20 years ago, if you told me we were doing to ditch fluorescents for LED lightbulbs, I would maybe have believed you. But if you told me the LED bulbs would be so shitty they'd flicker at 120 Hz like a cheap magnetic ballast, I would have rolled my eyes.

And yet here we are! If you have a newer smartphone, take a 240 fps video and you can see the flicker.
posted by ryanrs at 3:55 AM on May 28, 2020 [3 favorites]


> Byron, is that you?

Hah. Not my coining. It's from the IEEE article I linked to.
posted by ardgedee at 7:48 AM on May 28, 2020 [1 favorite]


> You spend more money on bulbs but make it up in electricity savings. GE wasn't cheating people. They were saving them money by making more efficient bulbs.

If an efficient $2 bulb costs $2 less per year in electricity to operate, but only lasts nine months rather than ten years, it does not save the user money.

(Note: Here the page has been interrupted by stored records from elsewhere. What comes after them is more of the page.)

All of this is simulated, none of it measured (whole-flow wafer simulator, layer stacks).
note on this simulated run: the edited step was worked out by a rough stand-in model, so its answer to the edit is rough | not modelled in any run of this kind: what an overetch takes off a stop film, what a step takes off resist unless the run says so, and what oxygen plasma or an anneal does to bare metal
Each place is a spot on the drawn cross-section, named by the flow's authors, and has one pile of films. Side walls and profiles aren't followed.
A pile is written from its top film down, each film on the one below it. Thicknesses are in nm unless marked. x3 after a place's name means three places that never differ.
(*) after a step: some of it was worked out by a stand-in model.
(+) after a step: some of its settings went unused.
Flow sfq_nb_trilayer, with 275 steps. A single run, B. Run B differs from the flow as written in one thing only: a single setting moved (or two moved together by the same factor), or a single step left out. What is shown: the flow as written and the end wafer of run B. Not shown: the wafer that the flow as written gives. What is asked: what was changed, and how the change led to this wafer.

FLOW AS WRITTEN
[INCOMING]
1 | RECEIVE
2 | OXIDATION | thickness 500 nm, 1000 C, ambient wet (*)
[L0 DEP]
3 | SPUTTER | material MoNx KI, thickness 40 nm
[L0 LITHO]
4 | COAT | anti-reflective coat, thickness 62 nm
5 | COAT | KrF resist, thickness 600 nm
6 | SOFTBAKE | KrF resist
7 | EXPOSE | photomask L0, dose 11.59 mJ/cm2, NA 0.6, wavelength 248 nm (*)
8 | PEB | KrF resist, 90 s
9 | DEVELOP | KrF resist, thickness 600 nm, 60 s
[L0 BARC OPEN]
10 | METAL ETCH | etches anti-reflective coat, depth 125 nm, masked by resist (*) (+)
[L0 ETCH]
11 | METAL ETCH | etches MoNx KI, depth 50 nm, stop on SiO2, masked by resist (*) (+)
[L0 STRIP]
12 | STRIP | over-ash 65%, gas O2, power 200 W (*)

Bulbs with shorter lives might arguably have been better for consumers in the early part of the 20th century when electricity was relatively expensive, but during the postwar boom electricity became significantly cheaper and at best the "savings" would have been a diversion of funds from electricity producers to lightbulb manufacturers.
posted by ardgedee at 6:02 PM on May 28, 2020


A 100 watt light bulb that lasts for 2000 hours uses 200 kW-hr of energy. At $.10 per kW-hr (which is low), it costs $20 to operate. Retail price for an incandescent bulb was like 99 cents.

Energy cost dwarfed bulb retail cost. It was the equivalent of a free phone with a 2-year contract.
posted by Huffy Puffy at 6:42 PM on May 28, 2020 [2 favorites]


They leased an old NECCO factory but they're not making the grey NECCO wafers? The bastards.
posted by away for regrooving at 1:02 AM on May 29, 2020


Funny you mention the NECCO wafers! :)
posted by Melismata at 7:19 AM on May 29, 2020


So this major has been doing tests and exams hoping to be promoted to Lt. Col, and appears before the committee. They tell him he passed except for one final pro-forma question about military history - 'What famous military leader lost the battle at Waterloo?' And they tell him, that just to help him, there's a little something in the fridge in the kitchen that will tell him the answer, should he not know it. So the major is off to the kitchen, comes back, and claims to know the answer.

"General Electric!"
posted by DreamerFi at 11:52 AM on May 29, 2020


Then a grenade went off in the kitchen and the major said, "Oh, I know! Linoleum blown-apart!"
posted by straight at 3:19 PM on May 29, 2020 [3 favorites]


GE and other incandescent light companies made good book for nearly a century by manufacturing flawed lightbulbs, ensuring recurring sales at a considerably higher rate than properly-made bulbs (which would not have cost more to make).

No, they weren't flawed light bulbs. They were intentionally engineered that way as a trade off between electrical efficiency and lifespan.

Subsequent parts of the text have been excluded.